Skip to main content

Use NetworkX for GEOframe topology

A basin network can be seen as a graph, specifically as a directed acyclic tree. In GEOframe, the topology of the basins, which describes the direction of the flow and the interconnections of the basins, is usually saved in a text file with two columns: the first column represents the origin basin, and the second column represents the target basin. The 0 is used to mark the outlet of the network. For example:

8 7
7 4
6 5
5 4
4 3
3 2
2 1
1 0

The 0 mark the outlet.


In my work, I've encountered the need to manipulate basin networks so verifying the topological correctness of these new graphs is crucial. To accomplish this task, I chose the NetworkX Python library. This library facilitates a variety of tasks—such as cutting the network, iterating through the network, and comparing two or more networks within the same watershed—thanks to its class structure, specifically the Graph class. As a result, I've developed some functions for basic operations on the network and shared them in my fork of GEOframe on GitHub.

I've added two packages to this library. The first one, named network, includes functions to manipulate the network and check its integrity. In the subbasin_check, I've placed a function to check if the centroid of a basin is within the corresponding polygon.

The output of my functions is typically a Graph object, which enables the application of all functions available in NetworkX. Note that a node is defined by its ID as a string.

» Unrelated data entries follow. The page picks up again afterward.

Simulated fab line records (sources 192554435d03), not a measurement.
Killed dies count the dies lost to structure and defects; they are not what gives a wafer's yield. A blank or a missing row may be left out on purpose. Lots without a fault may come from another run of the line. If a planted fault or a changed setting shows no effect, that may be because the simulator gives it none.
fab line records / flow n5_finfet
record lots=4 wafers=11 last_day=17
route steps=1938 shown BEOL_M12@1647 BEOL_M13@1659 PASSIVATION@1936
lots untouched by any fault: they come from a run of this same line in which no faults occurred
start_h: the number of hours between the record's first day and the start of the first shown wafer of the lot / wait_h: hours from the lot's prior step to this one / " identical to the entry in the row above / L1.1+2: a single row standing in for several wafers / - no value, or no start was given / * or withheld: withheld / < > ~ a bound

Create a network from a GEOFrame topology file


A NetworkX graph can be created from a GEOFrame topology file using two options: get_raw_network and get_network. In common scenarios, I recommend the use of get_network because this function includes several checks on the topology, such as verifying if the graph is acyclic or directed. However, in certain cases where these checks are unnecessary or fail (for example, with dams that pump water upstream), get_raw_network should be used instead.

Here, I've listed the implemented functions and provided some examples:

Implemented Functions

  • check_network(net): Checks the topology of the graph.
  • get_upstream_network(net, node): Returns the upstream network from the provided node.
  • get_subgraph(net, gauge, gauge_id, is_calibration): Builds a network for a provided basin. I use it to extract the sub-network in the case of sequential calibration of the GEOFrame rainfall-runoff model and build sim files. If is_calibration is set to true then the nodes upstream to other gauge are deleted.
  • write_network(net, topology_path): Writes the network as a GEOFrame topology file.
  • sort_node(net, nodes): Retrieves the node with a topological order. Provide a list of nodes and the function return the it in the topological order.
  • get_order_node(topo_path, dict_path): Retrieves the topological order of the stream gauge.
  • simplify_network(topology_path, output_path): Create a network to use for parallelization for kriging and other module.
  • get_downstream_network(net, basin_id): Return the network equal to net - get_upstream_network

To get the network:

#!/usr/bin/env python3
# -*- coding: utf-8 -*-
"""
Created on Wed Apr 10 20:12:25 2024

@author: Daniele Andreis
"""
import geoframepy.topology.network as net

G = net.get_network('./topology.txt')
# you can iterate over the nodes
for node in G:
    print(node)
    
# get the node in the topological order
ordered = net.sort_node(G, ['2','4', '6'])
print(ordered)

# Extract the upstream, note that the outlet is the node "4"
G2 = net.get_up_streem_network(G, '4')
net.write_network(G2, './topology_from_4.txt')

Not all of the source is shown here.